Show Me the Data?
If there is one theme I have tattooed in my brain as a result of all the conferences I’ve attended this quarter, including the Grant Professionals Association (GPA) National Conference (#GPAconf15) in St. Louis, it’s evidence.
As in evidence that –
- The 57 data elements will achieve the goals of the DATA Act
- The grant-funded fleet of state patrol vehicles has been inventoried
- It makes sense to buy my son a video game system over another device for his birthday
You can tell by that last bullet that I’m really taking this evidence theme to heart.
The strongest voices in the evidence conversation I’ve heard during this time are definitely those in the education space. If there is one thing that comes through in Department of Education (ED) Notices of Funding Opportunity (NOFO) is the need for applicants to show evidence to support the success of a proposal, before the project has even started. In fact ED has a Federal Register Notice on its intent to require all recipients awarded direct competitive grant funds to openly license all copyrightable intellectual property created with grant funds.

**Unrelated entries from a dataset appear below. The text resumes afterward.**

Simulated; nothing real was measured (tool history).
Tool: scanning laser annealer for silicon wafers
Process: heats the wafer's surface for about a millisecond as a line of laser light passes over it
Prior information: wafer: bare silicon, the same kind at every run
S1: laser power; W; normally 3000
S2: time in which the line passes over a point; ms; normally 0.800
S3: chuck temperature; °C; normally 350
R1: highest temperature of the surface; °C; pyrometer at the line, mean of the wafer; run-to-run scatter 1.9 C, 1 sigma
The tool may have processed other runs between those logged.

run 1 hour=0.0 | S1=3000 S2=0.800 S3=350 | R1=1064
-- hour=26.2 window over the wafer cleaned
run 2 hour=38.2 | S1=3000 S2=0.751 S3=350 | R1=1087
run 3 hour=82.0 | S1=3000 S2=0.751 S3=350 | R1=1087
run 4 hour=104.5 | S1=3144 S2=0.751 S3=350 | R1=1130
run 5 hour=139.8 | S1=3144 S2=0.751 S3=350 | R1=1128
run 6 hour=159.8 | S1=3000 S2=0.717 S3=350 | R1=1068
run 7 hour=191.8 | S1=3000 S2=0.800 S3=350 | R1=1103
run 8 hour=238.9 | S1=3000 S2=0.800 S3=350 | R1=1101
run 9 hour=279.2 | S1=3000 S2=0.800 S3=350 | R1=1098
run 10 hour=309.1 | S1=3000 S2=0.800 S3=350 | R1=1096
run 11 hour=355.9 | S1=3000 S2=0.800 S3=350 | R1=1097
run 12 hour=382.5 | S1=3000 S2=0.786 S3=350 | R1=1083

All of this begs the question for how an organization, like a school district, can build evidence-based proposals for untested ideas. While we want to believe that our society wants to fund innovation, as a society, we often don’t want our grant dollars funding said innovation.
Chicken? Egg? Anyone?
Given that innovation is an incremental process, perhaps your organization can create an internal grant program to foster an evidence-driven culture. Yes, the grantees can become the grantors.
Full disclosure – this is not my idea. Instead I want to share what Dr. Marcella Zipp, Director of Grants and Special Programs for District 214 in suburban Chicago, shared on the last day of the GPA Conference.
Essentially, Dr. Zipp worked with her District 214 colleagues to create an internal grant program to fund special projects requested by teachers. Dr. Zipp structured the program as a means to introduce teachers and other stakeholders to the skills they need to be successful grantees. Applicants complete a standard form online, submit financial reports, and report on project milestones and outcomes.
Yes – project milestones and outcomes that can serve as evidence for external grant applications!
Of course this evidence did come at a cost. District 214 identified funds for this program from its existing budget. We have to recognize that this was an accomplishment in itself. However, the investment has paid off. Not only has the program supported the underlying goal of building an evidence-driven grants culture, the internal grant program also has:
- Provided a positive point of relations between the District and the local teachers’ union
- Increased teachers’ understanding of what grants can fund (projects) versus what should come from operational dollars (stuff)
- Identified several innovative projects that had enough evidence from the first year to obtain second year funding through the District program to repeat or expand
The lesson for all of us is that we should not let the mere existence of the “evidence” requirement prevent us from pursuing an opportunity. We just may need to think our way around it rather than through it.